Lawyers on both sides of the US government's civil lawsuit against a former Goldman Sachs staff member who has become a prominent face of the financial crisis were asked to keep legal mumbo jumbo to a minimum.
But despite the presiding judge's plea to avoid terms like swaps and "synthetic CDOs" - the judge said "mere mortals don't know what a trading desk is" - both sides dove into descriptions of residential mortgage-backed securities and credit default swaps.
It was a clunky opening to the civil trial in New York of Fabrice Tourre, whose work putting together a now-notorious mortgage investment is the focus of the Securities and Exchange Commission's case.
Mr Tourre, 34, a Frenchman who was on Goldman's mortgage desk, was the point person in building a 2007 debt investment that ultimately failed. As the most prominent target of a government lawsuit tied to the financial crisis, he has become a lightning rod for criticism. Goldman was charged alongside Mr Tourre but chose to settle, paying what was in 2010 a record $US550 million penalty, without admitting guilt.
During opening statements, lawyers for the SEC and Mr Tourre painted differing pictures of what was at stake in the trial. Mr Tourre has denied wrongdoing. He is the only individual facing charges stemming from the investment product.
Matthew Martens, the SEC's lead lawyer and the head of the agency's trial unit, argued the case was about taking on excessive greed and trickery on Wall Street. Contending that Mr Tourre had misled investors about the true origins of the mortgage investment doomed to fail, he argued that the former Goldman employee shirked his legal duties to enrich both his firm and a big hedge fund client.
Ultimately, Goldman made $US15 million in fees on the investment. The firm's client, the hedge fund Paulson & Co, made an estimated $US1 billion. "The defendant knew he was committing a fraud," Mr Martens said.

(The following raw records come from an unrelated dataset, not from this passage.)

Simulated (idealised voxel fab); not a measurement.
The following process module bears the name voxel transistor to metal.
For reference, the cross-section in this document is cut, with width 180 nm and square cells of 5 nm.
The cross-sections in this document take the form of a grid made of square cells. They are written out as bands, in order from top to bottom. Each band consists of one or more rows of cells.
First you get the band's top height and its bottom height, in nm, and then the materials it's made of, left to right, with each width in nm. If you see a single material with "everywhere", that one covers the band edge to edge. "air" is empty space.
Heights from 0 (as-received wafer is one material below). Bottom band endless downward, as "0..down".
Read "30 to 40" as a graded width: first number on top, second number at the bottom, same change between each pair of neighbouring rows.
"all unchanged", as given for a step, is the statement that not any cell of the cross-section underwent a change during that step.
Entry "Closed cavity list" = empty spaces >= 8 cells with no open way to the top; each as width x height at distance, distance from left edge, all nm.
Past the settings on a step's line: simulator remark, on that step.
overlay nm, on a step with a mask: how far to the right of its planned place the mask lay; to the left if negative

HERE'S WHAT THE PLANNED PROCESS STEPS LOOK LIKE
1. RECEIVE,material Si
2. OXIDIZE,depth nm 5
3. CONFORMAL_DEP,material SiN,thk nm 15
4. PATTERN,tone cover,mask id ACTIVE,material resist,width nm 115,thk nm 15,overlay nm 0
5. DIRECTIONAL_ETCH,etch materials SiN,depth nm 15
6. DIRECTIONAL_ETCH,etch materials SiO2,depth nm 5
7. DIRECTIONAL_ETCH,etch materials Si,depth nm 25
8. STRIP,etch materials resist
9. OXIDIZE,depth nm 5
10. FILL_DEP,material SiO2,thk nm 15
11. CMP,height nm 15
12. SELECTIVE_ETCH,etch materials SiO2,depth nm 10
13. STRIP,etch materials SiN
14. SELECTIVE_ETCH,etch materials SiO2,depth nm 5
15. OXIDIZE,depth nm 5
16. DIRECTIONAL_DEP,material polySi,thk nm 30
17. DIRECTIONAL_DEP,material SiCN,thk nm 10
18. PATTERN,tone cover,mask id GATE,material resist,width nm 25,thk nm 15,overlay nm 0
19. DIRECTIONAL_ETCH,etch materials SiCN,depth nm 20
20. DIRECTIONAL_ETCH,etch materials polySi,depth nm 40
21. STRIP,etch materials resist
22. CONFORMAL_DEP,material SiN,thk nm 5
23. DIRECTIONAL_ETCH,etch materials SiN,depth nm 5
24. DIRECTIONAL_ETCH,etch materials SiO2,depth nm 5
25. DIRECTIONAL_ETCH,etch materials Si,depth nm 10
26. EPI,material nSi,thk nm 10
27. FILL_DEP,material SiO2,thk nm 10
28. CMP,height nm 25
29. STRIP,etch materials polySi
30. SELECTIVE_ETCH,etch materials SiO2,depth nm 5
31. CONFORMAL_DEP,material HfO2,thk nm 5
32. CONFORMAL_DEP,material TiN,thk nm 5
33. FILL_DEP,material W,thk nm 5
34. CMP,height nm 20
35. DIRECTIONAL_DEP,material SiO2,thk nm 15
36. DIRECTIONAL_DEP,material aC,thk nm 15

One of Mr Tourre's lawyers, led by Pamela Chepiga of Allen & Overy, defended him as merely participating in a game played by intelligent investors. The investment Mr Tourre assembled was a zero-sum game in which one side had to lose for the other to make money.
And one of the firms that the government has depicted as a victim, the bond insurer ACA Management, was well aware of whom it was wagering against.
"The most sophisticated bettors in the world were the only ones who got a seat at this table," Ms Chepiga said.
But both sides face the challenge of explaining the complexities of intricate debt instruments to a jury of mostly laypeople.
The trial's first witness, a finance professor at the University of California, Berkeley, was enlisted to help define the language of Mr Tourre's former world, thick with arcana like "collateralised debt obligations" and "special purpose vehicles". Several jurors appeared to take copious notes as the professor, Dwight Jaffee, spoke on the general structure of the kind of investment at the heart of this case.
Staying silent throughout the day's proceedings was Mr Tourre himself. During proceedings, he mostly looked at a laptop or chatted with his defence team. But not even he was immune to the longueurs of explaining mortgage-backed securities, yawning on occasion during Professor Jaffee's testimony.